As in Felipe's answer, one should really ask for the number of solutions as a function of the rank of the unit group, not the degree of the number field. More generally the question can be posed for $S$-units, where the rank is $s-1$ with $s=\#S$. Then even working over $\mathbb Z_S$ is very interesting. For $\mathbb Z_S^*$ it is known that the number of solutions is bounded by $C^s$ for some absolute constant $C$. (This is due to Evertse [1].) In the reverse direction, which is maybe more relevant to your question, there is a paper of Erdos, Stewart, and Tijdeman [2] in which they prove that there exist arbitrarily large finite sets of primes $S$ such that $u+v=1$ has at least $C^{s^{1/2-\epsilon}}$ solutions in $\mathbb Z_S^*$. They also present some heuristic evidence suggesting that the correct upper and lower bounds should be $C^{s^{2/3\pm\epsilon}}$. Extrapolating, this suggests that there should be number fields of arbitrarily high degree $n$ with at least $C^{n^{2/3-\epsilon}}$ solutions in $O_K^*$, but only finitely many with $C^{n^{2/3+\epsilon}}$ solutions.

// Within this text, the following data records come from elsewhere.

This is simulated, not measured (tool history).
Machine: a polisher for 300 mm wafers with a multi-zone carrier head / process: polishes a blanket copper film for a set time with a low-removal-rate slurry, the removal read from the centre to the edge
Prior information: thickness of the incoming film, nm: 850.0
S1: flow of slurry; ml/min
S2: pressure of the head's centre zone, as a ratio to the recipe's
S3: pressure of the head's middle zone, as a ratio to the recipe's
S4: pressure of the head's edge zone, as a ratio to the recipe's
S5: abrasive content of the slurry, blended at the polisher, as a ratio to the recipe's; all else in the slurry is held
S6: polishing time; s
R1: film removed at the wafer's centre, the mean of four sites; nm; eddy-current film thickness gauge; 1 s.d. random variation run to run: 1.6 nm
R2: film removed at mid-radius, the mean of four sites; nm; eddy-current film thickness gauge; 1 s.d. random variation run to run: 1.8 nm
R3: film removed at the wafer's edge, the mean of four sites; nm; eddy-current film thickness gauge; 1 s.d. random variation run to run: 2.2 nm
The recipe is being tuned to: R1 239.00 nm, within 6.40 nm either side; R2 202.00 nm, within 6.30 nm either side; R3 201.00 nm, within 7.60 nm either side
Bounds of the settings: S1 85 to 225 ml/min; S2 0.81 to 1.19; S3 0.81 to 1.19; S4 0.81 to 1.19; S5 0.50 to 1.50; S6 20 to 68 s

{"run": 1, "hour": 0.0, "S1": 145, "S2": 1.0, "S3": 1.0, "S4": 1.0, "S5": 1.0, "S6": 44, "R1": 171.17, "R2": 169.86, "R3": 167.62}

Addendum Lucia has pointed out that Konyagin and Soundararajan [3] have improved [2] by showing that there are arbitrarily large sets of rational primes $S$ so that the unit equation has $C^{s^{2-\sqrt2-\epsilon}}$ solutions in $\mathbb Z_S^*$. Note that $2-\sqrt2\approx 0.586$ is roughly halfway between $\frac12$ and $\frac23$, since $\frac12(\frac12+\frac23)\approx0.583$.
[1] J.-H. Evertse, MR 735341 On equations in $S$-units and the Thue-Mahler equation, Invent. Math. 75 (1984), no. 3, 561--584.
[2] P. Erdös, C. L. Stewart, and R. Tijdeman, MR 937987 Some Diophantine equations with many solutions, Compositio Math. 66 (1988), no. 1, 37--56.
[3] S. Konyagin and K. Soundararajan, MR 2321000 Two $S$-unit equations with many solutions, J. Number Theory 124 (2007), no. 1, 193--199.